Futures perk up, mini-budget day, Bitcoin hits record, Capri looks for deals
We hosted our annual “Friendmas” this weekend. A tradition that is now 14 years strong with friends I’ve had for more than 20 years. Throwing a party for friends you’ve had this long is less stressful because you really don’t have to impress them. We’ve seen each other through messy breakups, poor fashion choices, and now the tumultuous joys of parenting. The kind of people I can say, “I’m going to bed now,” while they continue to hang in my home. Except now that we are a little older I don’t come down to beer cans and bodies laying everywhere, I come down to clean dishes and leftovers packed away in the fridge. And instead of beer cans strewn about, it is empty wine bottles neatly ordered by the door. Same, but different.
Cracks in La La Land: Markets had a rough ride last week, but hope springs eternal and futures are looking at a positive start to the last full trading week of the year. Nevertheless, cracks may be starting to form. “Friday marked the tenth session in a row that more stocks fell than rose within the S&P 500, the longest such run since 1996,” wrote Jim Reid of Deutsche Bank this morning. This comes as we got reminders that inflation is still not totally under control in the US. The bond market is flashing warning signs with the US 10-year posting its biggest weekly jump in yields since October 2023. “Equities are in La La land,” wrote Andrew Brenner at NatAlliance, “Higher rates and a hawkish Fed ease is not the prescription for higher equities.” Speaking of the Fed, they make their rate decision Wednesday. Another rate cut is expected but given hotter inflation, investors expect a pause in rate cuts in January. We also get rate decisions from the Bank of Japan and Bank of England on Thursday. While futures are resilient this morning, oil is struggling as we got signs of weaker economic activity out of China. Retail sales growth and fixed asset investment in China was below expectations. In addition, we saw continued weakness in property investment and residential property sales. A lot happening in Canada today and this week. Tomorrow, we get a read of inflation and this afternoon Bank of Canada governor Tiff Macklem will be giving his year-end address. We get the Fall Economic Statement today at 4pmET (more below).
Debt-date: This afternoon we will get the federal government’s Fall Economic Statement. This mini-budget will give Canadians an update on how deep the deficit path has become. Recall, the last budget showed the deficit for 2024/25 was going to be $39.8 billion, or 1.3% of GDP. However, since then we have seen new measures like the tax holiday and checks being sent out to Canadians who made under $150,000 in 2023. The latter measure is now in question with National Post reporting that Finance Minister Chrystia Freeland will reverse course on those checks in order to stay true to her fiscal anchors. Freeland stated that the deficit would not exceed $40.1 billion. However, economists are skeptical. “Oh, and as for those ‘fiscal guardrails’?,” wrote Benjamin Reitzes, economist at BMO, “When government has an ongoing propensity to break its own rules, they cease to be rules that warrant much credibility.”

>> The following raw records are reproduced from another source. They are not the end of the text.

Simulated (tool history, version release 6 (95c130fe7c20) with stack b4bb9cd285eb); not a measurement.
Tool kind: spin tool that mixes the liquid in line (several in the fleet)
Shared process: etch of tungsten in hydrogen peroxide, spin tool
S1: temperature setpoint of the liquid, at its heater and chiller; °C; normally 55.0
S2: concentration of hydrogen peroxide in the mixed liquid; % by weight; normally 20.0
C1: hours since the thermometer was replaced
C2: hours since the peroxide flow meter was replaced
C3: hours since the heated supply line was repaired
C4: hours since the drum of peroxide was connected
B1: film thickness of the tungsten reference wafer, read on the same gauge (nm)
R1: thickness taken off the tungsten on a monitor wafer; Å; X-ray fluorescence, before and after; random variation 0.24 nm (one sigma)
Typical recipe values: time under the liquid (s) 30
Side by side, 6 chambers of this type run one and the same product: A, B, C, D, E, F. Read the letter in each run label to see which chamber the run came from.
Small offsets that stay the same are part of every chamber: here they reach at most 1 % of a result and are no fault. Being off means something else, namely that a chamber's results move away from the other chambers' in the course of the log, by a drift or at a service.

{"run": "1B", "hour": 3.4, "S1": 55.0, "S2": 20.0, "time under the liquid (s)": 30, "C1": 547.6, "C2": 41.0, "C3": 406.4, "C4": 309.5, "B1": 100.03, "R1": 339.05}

Warm embrace: Bitcoin surged to a record high $106,000 before settling down at around $103,000 as of this writing. It got a lift after President-Elect Donald Trump confirmed support for a strategic bitcoin reserve. Bitcoin continues to go more mainstream after the announcement that MicroStrategy would be entering the NASDAQ 100. This is massive because one of the largest ETFs that tracks this index, the QQQs which has $325 billion in assets, will become an automatic buyer. Shares of the bitcoin buyer are up 3% in the pre-market after a whopping 500% return this year. The market may also expect a possible inclusion into the S&P 500 next year. Palantir and Axon Enterprise were also inducted into the NASDAQ 100 while Illumina, Moderna and Super Micro were removed. Super Micro is down 13% in the pre-market after getting turfed by the index as well as reports it is looking to raise fresh capital.
Thank you, next: Shares of Capri Holdings are popping on reports it is considering the sale of its Jimmy Choo and Versace brands. The handbag retailer is up about 3% in the pre-market after Women’s Wear Daily reported the data room is being prepared to provide information to potential buyers. This comes after Tapestry’s bid to buy Capri was blocked by a judge last month. The stock is down about 50% since the deal fell apart.
Boom goes the Dynamite: A bunch of banks are starting to cover newly public retailer Dynamite, mostly with buy ratings suggesting further upside from here. The retailer went public at $21/share last month and the stock has basically hovered around that level. Scotia, RBC and Desjardins are all out with reports calling the stock a buy. Scotia says this can be a $25 stock due to strong same-store sales growth, high margins and attractive valuation. While RBC warns that tariffs are a risk for Dynamite’s business model, they are also more bullish seeing the stock hit $27/share. “(Buy) rating reflects current valuation discount to peers that, in our view, should normalize if (Groupe Dynamite) delivers on the growth agenda and as it establishes a track record as a publicly traded entity,” wrote Irene Nattel of RBC.